Tengo ganas

“tengo ganas” “I’m eager to/full of confidence”. That’s what my teachers here tell me. I’m quite proud of myself for that as I’m not normally quite so gung ho about throwing myself in to a language. I generally hold back until I feel I understand the grammar well. Not here, grammar be damned, I’m a gonna speak and speak and speak! My first teacher asked me if I wanted to move up a group as my vocabulary is pretty big. I decided not to as I know myself and know that I needed to ensure a firm grammar grounding (oh, ok, maybe grammar isn’t quite as damned as I thought). It seems to be working even if classes are a little frustrating when my colleagues spend hours asking basic questions and I just want to whizz on through. Today was amazing because the other two weren’t there so it was just the teacher and me so we went at my pace. Yay me.

The last few days have been really normal life. On Thursday we went swimming. We had the pool all to ourselves because clearly normal Oaxacans think it’s too cold to swim outside during the week. Not us, oh no! We had a wonderful hour in a pool and SB proved to us that he really can swim. I suspect he’s been able to swim for a while but because pools have always been fairly shallow we’ve never been certain he didn’t have one foot on the ground. Well we shouldn’t have doubted him because here, in the pool that is too deep for him, he really can swim. He swam a width all on his own. He was so very proud when I told him that would get him his first swimming badge in the UK. He wasn’t the only one who was proud. And SG proved to us that she knows how to react when she accidentally tries to drown herself by jumping in when no one is ready to catch her (whoops). She held her breath and came up (when Col grabbed her) and immediately informed us she’d held her breath! One bad-ass kid there. After swimming we found a really cool indoor play area. The woman womanning it was super kind and let the kids in for a free play even though she shouldn’t have. By then it was too late to cook so we went to the meat market and had 1/2kg of beef, some amazing spring onions, tortillas, guacamole and corn we’d bought elsewhere. Best meal ever. I love watching the kids chomping into the meat and corn.

You can buy two types of corn here: one on the cob (with mayo and chilli should you so desire) and one in a cup with mayo, lemon, cheese and salt (and chilli). I am in love with the second. I’m not convinced it’s entirely sanitary as I often feel a bit weird after eating it but, oh my is it sabroso (delicious) and super cheap!

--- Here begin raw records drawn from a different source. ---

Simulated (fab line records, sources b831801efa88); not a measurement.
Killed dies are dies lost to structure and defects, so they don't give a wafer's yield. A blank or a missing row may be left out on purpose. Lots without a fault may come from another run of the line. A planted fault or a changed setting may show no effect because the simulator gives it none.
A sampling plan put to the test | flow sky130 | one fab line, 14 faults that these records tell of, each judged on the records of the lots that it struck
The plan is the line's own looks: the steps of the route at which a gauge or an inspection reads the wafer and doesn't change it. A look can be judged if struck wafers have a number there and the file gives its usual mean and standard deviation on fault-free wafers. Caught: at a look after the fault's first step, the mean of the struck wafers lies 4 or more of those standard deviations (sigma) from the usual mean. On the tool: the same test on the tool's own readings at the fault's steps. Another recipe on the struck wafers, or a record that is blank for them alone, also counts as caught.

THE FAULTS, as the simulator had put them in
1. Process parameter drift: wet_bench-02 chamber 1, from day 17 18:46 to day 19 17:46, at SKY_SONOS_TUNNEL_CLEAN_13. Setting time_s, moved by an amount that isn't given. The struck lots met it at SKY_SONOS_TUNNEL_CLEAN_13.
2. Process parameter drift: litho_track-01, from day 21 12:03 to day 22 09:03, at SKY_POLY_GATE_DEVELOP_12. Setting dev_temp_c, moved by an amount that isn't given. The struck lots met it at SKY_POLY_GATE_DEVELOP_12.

Friday we, ahem, took the kids to school. Yeah, we decided that language school isn’t right for such small kids. So we have enrolled them in a Mexican private school. Most people send their kids to private school because the public system is so appalling. It must be really bad because I’m not that thrilled with what’s going on in this private school but hey ho, it’s only for two weeks, right? So on Friday we took them in for two hours. We stayed for an hour, Col with SB and me with SG. SG is in the 2 year old room, unsurprisingly. We went in and 14 kids were sitting at tables. OK, I thought, it’s breakfast time, they’ll move once they’ve eaten.

No. They didn’t. After breakfast they got down to ‘work’. These teeny kids were given crepe paper and told to make small balls for a big lion picture they’re making together. Yeah. You can imagine how excited the kids were by that. Especially my SG who has only been in UK  nursery where they only sit at tables to eat or paint when they feel like it. The headteacher asked me if the UK system is similar to the Mexican. I explained the difference (‘cos, tengo ganas, innit). She asked me which I think is better. I may have been, politely, honest!

When the little ones go anywhere they form a line and hold on to the shirt of the kid in front of them. It was very funny to watch because SG had no idea what was happening and she was kid number three in line. So when she let go and wandered off to explore the play area on the way to the bathrooms, she took 12 other kids with her. Hilarious!

Then, as SB’s class came out for their exercise class we were told to leave for an hour. We didn’t get a chance to say goodbye, just to see them both crying.  We left. It wasn’t ok. So we dumped them there again today. It went better although SB refused to eat lunch and hasn’t been very forthcoming about what he did. SG did eat (she generally does) and she told me she didn’t do anything today (I might believe that!). Hopefully everyday will be a little easier. They do both understand basic things and actually have quite a full vocabulary of animals, colours, numbers and foods. I asked SG, in Spanish, if she was tired today, and she replied, in Spanish, that she wasn’t. So that’s good, right?

Anyway, the weekend: On Saturday we went to a park, played, had lunch (Parque Colosio in the north of the city) and then tried to get a cab to my friend’s house. It took ages to find a cab up there at all and when we did the driver had no clue where my friend lives. Eventually we got there. Her house is so lovely. It’s really rustic and basically all outside. The kitchen is under a roof but has no walls, the living room appears to be the veranda and there are just bedrooms inside. Her garden was kid heaven, so much so that SG declared that when she’s grown up she wants to live alone and have a garden like that all for herself. While we were there the flower woman came by. She couldn’t believe how blond my kids are so she stayed a while. Then the local ice cream guy came by, yum.


On Sunday we went to a gigantic local market –  Abestos – about fifteen minutes walk from our house. We really did get lost in it it’s so huge. We’d been warned to leave all jewellery etc at home and be super careful but actually everyone was incredibly friendly and kind, just like every other person we’ve encountered in Mexico thus far. No one has tried to rip us off at all. All prices are the same as others are paying (except maybe an extra 10 pesos on some cab rides) and people couldn’t be more helpful. After buying loads of fruits we came home for lunch before heading out for another swim.

This time we didn’t have the pool to ourselves as there was a big group there. They seemed to resent us being there as much as we resented them using our private pool! They insisted on playing a fairly rough game of water polo across the entire pool. So we refused to get out. Hah. Not sure that learned ’em but eventually they got out to eat and we got the pool to ourselves again. Balance restored.

We’re trying to sort out our accommodation for the next few months now, not so easy at a distance. Fingers crossed things pan out as we hope.